It was hardly a cause for grief to have been left to my own devices, and yet I can’t recall a time that felt more universally bereft to me than those Sunday hours just before sundown, when the light stretched into long shadows, and the shadows hinted of hidden sorrows.

People did not think to entertain their offspring in those days, or supervise their games, or shepherd them from one enriching activity to another. At least people in Lower Alabama did not. School afternoons were joyful, free from the tyranny of bells and adult interference. We raced on roller skates through the pine-splintered light. We waded in the creek, the warm water just beginning to cool in the lowering sun. We wandered the woods or the neighborhood with no particular plan, just to see what fascination might reveal itself or what friends might spill forth with an idea for something to do.

Supper would come with darkness. Homework would follow supper. But school day afternoons were busy with child-made pleasures.

Surely there were interesting Sunday afternoons, too — why wouldn’t there have been, with so much freedom in a shimmering world? — but I can’t recall a single one. In memory, the desolation of Sunday afternoon was complete. I don’t know where all the other children were, or how my own brother, the dearest playmate of my childhood, has kept himself so resolutely out of these Sunday memories. Perhaps he was napping, too, or had found solitary projects to immerse himself in. It’s possible that my brother might have been beside me, as he nearly always was, and is only hidden now in time’s shadow. A memory from nearly six decades ago is surely unreliable.

Still, I persist in remembering myself as a wakeful child in a place where everyone else was sleeping, a restless child drifting alone through a radiance that poured out of the sky and settled into every crevice of the world. That shining world could make me catch my breath with wonder and at the same time fill me with a melancholy that to this day I can’t entirely name.

There were reasons, even then, for a bone-deep sadness, far deeper than the usual going-to-ground of November. Already our bird and insect populations were plummeting. Our oceans were filling up with plastic. Our forests were falling to axes and backhoes. Our rivers were being tapped dry. Even then we were drenching everything, ourselves and every living thing within our reach, with poison. I just didn’t know it then.

Decades later, most people still don’t seem to know it. Those of us who do wander the living world wracked with grief.

And that’s what makes the lovely loneliness of a winding-down season its own kind of gift. I am grateful when I feel the old melancholy in the same way I could feel it as a child. The ordinary sorrow for tightly furled buds still so far from opening into flowers. The ordinary absences of birdsong and butterflies and front-stoop skinks and plodding box turtles and sharp-eyed chipmunks with their warning chock chock chock that breaks the silence when a Cooper’s hawk is flying.
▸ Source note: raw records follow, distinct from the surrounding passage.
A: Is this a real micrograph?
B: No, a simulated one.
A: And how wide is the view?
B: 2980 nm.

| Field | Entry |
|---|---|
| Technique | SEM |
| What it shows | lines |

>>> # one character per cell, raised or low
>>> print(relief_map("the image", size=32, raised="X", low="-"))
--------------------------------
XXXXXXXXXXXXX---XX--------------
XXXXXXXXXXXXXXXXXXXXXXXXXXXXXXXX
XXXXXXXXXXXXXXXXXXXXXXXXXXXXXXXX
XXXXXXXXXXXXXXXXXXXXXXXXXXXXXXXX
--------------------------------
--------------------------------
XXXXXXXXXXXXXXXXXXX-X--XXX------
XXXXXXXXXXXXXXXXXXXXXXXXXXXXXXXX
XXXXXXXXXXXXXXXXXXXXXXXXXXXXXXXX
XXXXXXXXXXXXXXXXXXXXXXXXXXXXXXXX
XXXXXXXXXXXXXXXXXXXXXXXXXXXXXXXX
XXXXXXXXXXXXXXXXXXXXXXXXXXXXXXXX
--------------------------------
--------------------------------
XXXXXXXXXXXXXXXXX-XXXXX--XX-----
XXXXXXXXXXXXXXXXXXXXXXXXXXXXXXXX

It’s impossible not to feel the silence of Sunday afternoons today exactly as I felt it then. The birds are mostly quiet now, but I know when a hawk has won the hunt, even if I never see the hawk, because at least one squirrel will set up a keening at its neighbor’s death. Hardly anything is lonelier on a quiet Sunday afternoon in autumn than the sound of grief pouring down from an otherwise silent tree.

Night comes earlier in November — a whole hour earlier, as of yesterday — but it comes more quietly now, nearly devoid of song. The cicadas and the katydids are gone. The crickets, fewer now than only a month ago, have not adjusted their volume to fill the gaps left by their brothers and sisters of the wing-song multitudes, but the silence is otherwise so huge that their own songs seem to swell. I can hear them from inside the house, even with the windows closed.

The brown marmorated stink bugs keep trying to move indoors, seeking shelter from a cold that has not yet come. When they fly, they buzz in a way that makes me think a red wasp is in the house, but the worker wasps are dying now. The queen wasps are looking for a place to shelter, too, but they will spend the cold months in hidden places outdoors. A few bees are left in my pollinator beds, but the last hummingbird left our yard on Oct. 6, or very early the following day. I keep watch for their departure every year, and every year I fail to see them go. Only when I miss them do I know they’re gone.

Even the migrants, passing through, are long gone, though I keep my feeders up for any stragglers. Late arrivals, whether bird or butterfly, would find slim pickings among the flowers in my pollinator beds: The garden has been reduced to balsam and aster, plus a few stubborn zinnias. The sunflowers, still resplendent only a month ago, have turned brown and fallen over, but they are heavy now with seeds. On lonely, golden Sunday afternoons of November, I put all my faith in those seeds.

Margaret Renkl, a contributing Opinion writer, is the author of three books, most recently “The Comfort of Crows: A Backyard Year.” Her first picture book, “The Weedy Garden,” will be published in February.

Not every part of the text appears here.